Research & Papers

GAIA-v2-LILT: Multilingual Adaptation of Agent Benchmark beyond Translation

English-centric agent benchmarks may be causing 32.7% performance drops in other languages.

Deep Dive

Researchers led by Yunsu Kim have released GAIA-v2-LILT, a re-audited multilingual extension of the GAIA agent benchmark that covers five non-English languages. The paper, submitted to arXiv on April 27, 2026, argues that existing multilingual benchmarks rely too heavily on machine translation (MT) and minimal post-editing, which breaks validity for agentic tasks due to query-answer misalignment and culturally off-target context. Their proposed workflow introduces explicit functional alignment, cultural alignment, and difficulty calibration using both automated checks and human review.

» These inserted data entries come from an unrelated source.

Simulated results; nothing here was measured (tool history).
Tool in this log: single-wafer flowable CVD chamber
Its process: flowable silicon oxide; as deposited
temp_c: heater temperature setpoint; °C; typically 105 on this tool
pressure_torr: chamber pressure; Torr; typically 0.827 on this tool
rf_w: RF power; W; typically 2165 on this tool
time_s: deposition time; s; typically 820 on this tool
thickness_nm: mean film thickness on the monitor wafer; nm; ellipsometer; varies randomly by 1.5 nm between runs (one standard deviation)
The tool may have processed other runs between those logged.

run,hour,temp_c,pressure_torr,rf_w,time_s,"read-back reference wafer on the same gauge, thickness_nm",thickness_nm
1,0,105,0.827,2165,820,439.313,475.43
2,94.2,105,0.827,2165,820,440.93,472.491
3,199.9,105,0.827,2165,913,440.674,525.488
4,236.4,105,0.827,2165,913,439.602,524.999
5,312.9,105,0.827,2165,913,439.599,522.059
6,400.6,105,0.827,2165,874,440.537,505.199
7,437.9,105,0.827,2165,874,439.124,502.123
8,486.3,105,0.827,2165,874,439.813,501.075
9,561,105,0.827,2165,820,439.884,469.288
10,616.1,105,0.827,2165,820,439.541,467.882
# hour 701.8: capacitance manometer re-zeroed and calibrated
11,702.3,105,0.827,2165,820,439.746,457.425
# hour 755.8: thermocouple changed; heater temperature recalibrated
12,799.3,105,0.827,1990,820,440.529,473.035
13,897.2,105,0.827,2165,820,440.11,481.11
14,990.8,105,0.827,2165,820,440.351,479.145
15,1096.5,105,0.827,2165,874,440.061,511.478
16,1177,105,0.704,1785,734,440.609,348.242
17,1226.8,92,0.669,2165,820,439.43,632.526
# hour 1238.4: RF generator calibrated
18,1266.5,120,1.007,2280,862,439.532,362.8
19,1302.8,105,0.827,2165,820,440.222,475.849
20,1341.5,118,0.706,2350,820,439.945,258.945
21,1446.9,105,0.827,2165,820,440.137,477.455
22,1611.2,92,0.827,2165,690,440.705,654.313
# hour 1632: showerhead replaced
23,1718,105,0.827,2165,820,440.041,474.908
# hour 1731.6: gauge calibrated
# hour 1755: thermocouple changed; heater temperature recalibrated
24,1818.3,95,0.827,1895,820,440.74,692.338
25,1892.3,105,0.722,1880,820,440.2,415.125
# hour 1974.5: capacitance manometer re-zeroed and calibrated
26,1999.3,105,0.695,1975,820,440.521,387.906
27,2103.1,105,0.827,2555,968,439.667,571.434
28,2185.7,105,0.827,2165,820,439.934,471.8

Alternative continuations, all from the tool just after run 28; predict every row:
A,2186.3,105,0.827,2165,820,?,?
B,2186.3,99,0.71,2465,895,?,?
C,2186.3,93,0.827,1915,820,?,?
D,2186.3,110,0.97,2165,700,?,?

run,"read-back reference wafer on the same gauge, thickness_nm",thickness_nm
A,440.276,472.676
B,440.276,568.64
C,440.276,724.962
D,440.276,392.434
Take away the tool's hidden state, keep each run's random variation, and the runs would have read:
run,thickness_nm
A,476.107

In experiments, the GAIA-v2-LILT workflow improved agent success rates by up to 32.7% over minimally translated versions, bringing the closest audited setting to within 3.1% of English performance. However, substantial gaps remain in many other cases, indicating that a significant portion of the multilingual performance gap is benchmark-induced measurement error. The data is available as part of the MAPS package, and the code is publicly released. This work motivates task-level alignment when adapting English benchmarks across languages, providing a more accurate foundation for evaluating multilingual AI agents.

Key Points
  • GAIA-v2-LILT covers five non-English languages with functional, cultural, and difficulty calibration beyond simple translation.
  • Improved agent success rates by up to 32.7% over minimally translated versions, closing the gap to within 3.1% of English in best cases.
  • Highlights that multilingual performance gaps are often benchmark-induced measurement errors, not model limitations.

Why It Matters

This benchmark fix ensures multilingual AI agents are evaluated accurately, not penalized by poor translations.